Conversation with a Friend Who Supports Hillary

Conversation with a Friend Who Supports Hillary August 11, 2016

As is, I hope, clear by now I support the legitimacy of voting for Hillary to stop Trump, while at the same time noting that one does not have to vote for her if your conscience will not allow you to and while adding that if you are in a position (as I am) of being in state which will certainly vote for her, you can (as I will do) cast your vote for a third party in protest of both awful candidates.

Most of the hate mail I get comes from Trump supporters telling me I blaspheme God yadda yadda for taking seriously Ratzinger’s instruction on proportional reasoning and God is going to judge me and so forth.  But now and then I also hear from Hillary supporters who likewise chew me out for “throwing my vote away” by not casting it for Hillary.  To wit, my friend Andy (who I really like, partly because we can have really interesting fights and still stay friends).  His response my little plug for the American Solidarity Party was:

Another vanity option for the gullible voter.

Vote Dem or the Country Gets it!

Oh Rhett, I just can’t get my lovely hands dirty…

Oh, I’d get ’em dirty if I had to. But I don’t have to. Washington will go for Clinton without my help. So I choose to spend my vote in a different way. But as I say, it’s the stone in the stone soup of civic involvement. I get a lot more done through my writing than through my vote.

I get a lot more done through other things as well. Not sure what your point is. It takes no more effort to make a vote count than to throw it away.

It is not throwing my vote away to support something I agree with. It is emphatically throwing my vote away to vote against my conscience.

It’s just a waste. It’s political onanism.

I think it comes down to the fact that you and I have entirely different philosophies about the meaning and purpose of a vote. I primarily look at voting in national elections in terms of how my vote changes me, not the outcome of the election. I think the disastrous history of the prolife movement is abundant illustration of what happens when a voter keeps denying his conscience for the sake of winning power.

Votes don’t change you. Geez, c’mon! The purpose of voting is to elect candidates so that they can represent us in office. People literally *die* for this right around the world, and our own ancestors did as well. This almost dainty-like aversion to a minimal involvement in civic life is not a virtue.

Of course they do. Over 30 years, rationalizing votes for the GOP has dramatically changed the prolife movement from people who wanted to stop the assault on human life into a reliable block of voters who will defend a creature like Donald Trump for the sake of “not throwing away my vote”.

Votes are like the widow’s mite. It had no effect on the Judean economy or the Roman empire. But it had a huge effect on the Widow.

Now you’re shifting the argument. If votes don’t matter, then they don’t matter; they change neither outcomes nor yourself. You can’t have it both ways. And I think a more apt parable is the one where the guy threw away his talents by burying them.

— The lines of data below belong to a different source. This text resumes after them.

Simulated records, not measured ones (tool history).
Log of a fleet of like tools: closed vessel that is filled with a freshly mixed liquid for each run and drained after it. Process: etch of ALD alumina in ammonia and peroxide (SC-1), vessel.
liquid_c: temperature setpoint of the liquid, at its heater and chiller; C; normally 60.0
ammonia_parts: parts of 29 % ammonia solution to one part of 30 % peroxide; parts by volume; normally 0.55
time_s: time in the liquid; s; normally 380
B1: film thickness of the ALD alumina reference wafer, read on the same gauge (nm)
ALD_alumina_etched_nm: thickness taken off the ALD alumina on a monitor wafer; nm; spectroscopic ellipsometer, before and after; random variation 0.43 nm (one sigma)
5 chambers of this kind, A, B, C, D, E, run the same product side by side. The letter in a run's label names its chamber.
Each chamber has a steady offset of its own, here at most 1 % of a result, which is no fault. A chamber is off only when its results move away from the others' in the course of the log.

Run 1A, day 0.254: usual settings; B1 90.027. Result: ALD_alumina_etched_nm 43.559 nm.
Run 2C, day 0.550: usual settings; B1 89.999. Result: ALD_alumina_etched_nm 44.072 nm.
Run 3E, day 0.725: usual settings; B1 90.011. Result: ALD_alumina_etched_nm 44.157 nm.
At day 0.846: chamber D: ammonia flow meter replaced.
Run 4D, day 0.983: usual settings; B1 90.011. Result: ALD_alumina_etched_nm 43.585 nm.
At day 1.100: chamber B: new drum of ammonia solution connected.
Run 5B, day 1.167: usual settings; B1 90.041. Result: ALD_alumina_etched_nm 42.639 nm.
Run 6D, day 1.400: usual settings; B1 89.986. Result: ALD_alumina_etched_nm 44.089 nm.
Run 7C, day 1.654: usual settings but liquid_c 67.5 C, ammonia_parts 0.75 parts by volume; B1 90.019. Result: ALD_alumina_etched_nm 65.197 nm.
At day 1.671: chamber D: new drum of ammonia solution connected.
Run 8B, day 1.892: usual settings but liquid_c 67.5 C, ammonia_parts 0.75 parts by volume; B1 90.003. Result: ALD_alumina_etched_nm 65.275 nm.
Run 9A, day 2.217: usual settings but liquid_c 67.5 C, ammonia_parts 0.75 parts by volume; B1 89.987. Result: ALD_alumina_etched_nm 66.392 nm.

The widow’s mite has nothing to do with voting. If anything, it proves the opposite of what your point is. She gave her all for something she believed in. You’re giving…a lot less.

Failure to vote Dem is giving a lot less? Srsly?

It’s not voting that has polluted the pro-life movement. It’s allowing the GOP to drag the pro-life movement out to sea instead of bringing the GOP back to shore.

And that has been achieved through the steady application of “Vote GOP or the baby gets it”. Now the “prolife movement ” is urgently jettisoning the last ounces of its credibility in the effort to rally the vote for this crazy swine. Because it mustn’t throw away its vote.

Everything depends on what you mean by “matters”. Your definition of a vote that matters is very different than mine.

It’s not “my definition.” It’s what it is.

No. It’s your definition. My vote matters to me deeply. That’s why I bother casting it at all.

“Vote” means a formal indication a choice of a candidate or a course of action. You can wish it meant something else, you can believe it means whatever, but it is what it is.

Correct. I would like to indicate my choice of the American Solidarity Party platform as my preferred course of action. That’s why I vote and that is why it is not “throwing away my vote” to do so.

Just don’t think you’re acting virtuous in throwing your vote away. You have personally benefitted from Obama’s time in office, yet you act as if voting in your own interest is somehow beneath you. Honestly, you benefit from people who enter the fray and get our hands dirty, but you don’t lift a finger. That ain’t a virtue.

I’m not throwing my vote away. I am, in *your* words, indicating “a choice of a candidate or a course of action.” I prefer the ASP course of action over that of both Clinton and Trump. The fact that most others do not does not mean I’m throwing my vote away. It means that I know what I want. If I were forced to do so, I would constrain the meaning of my vote to “Never Trump” and vote for Hillary in order to stop him. Since she will carry Washington without my help, I can expand the meaning of my vote, not mere to what I *don’t* want, but to what I *do* want. It is bizarre to me that you regard that as a waste.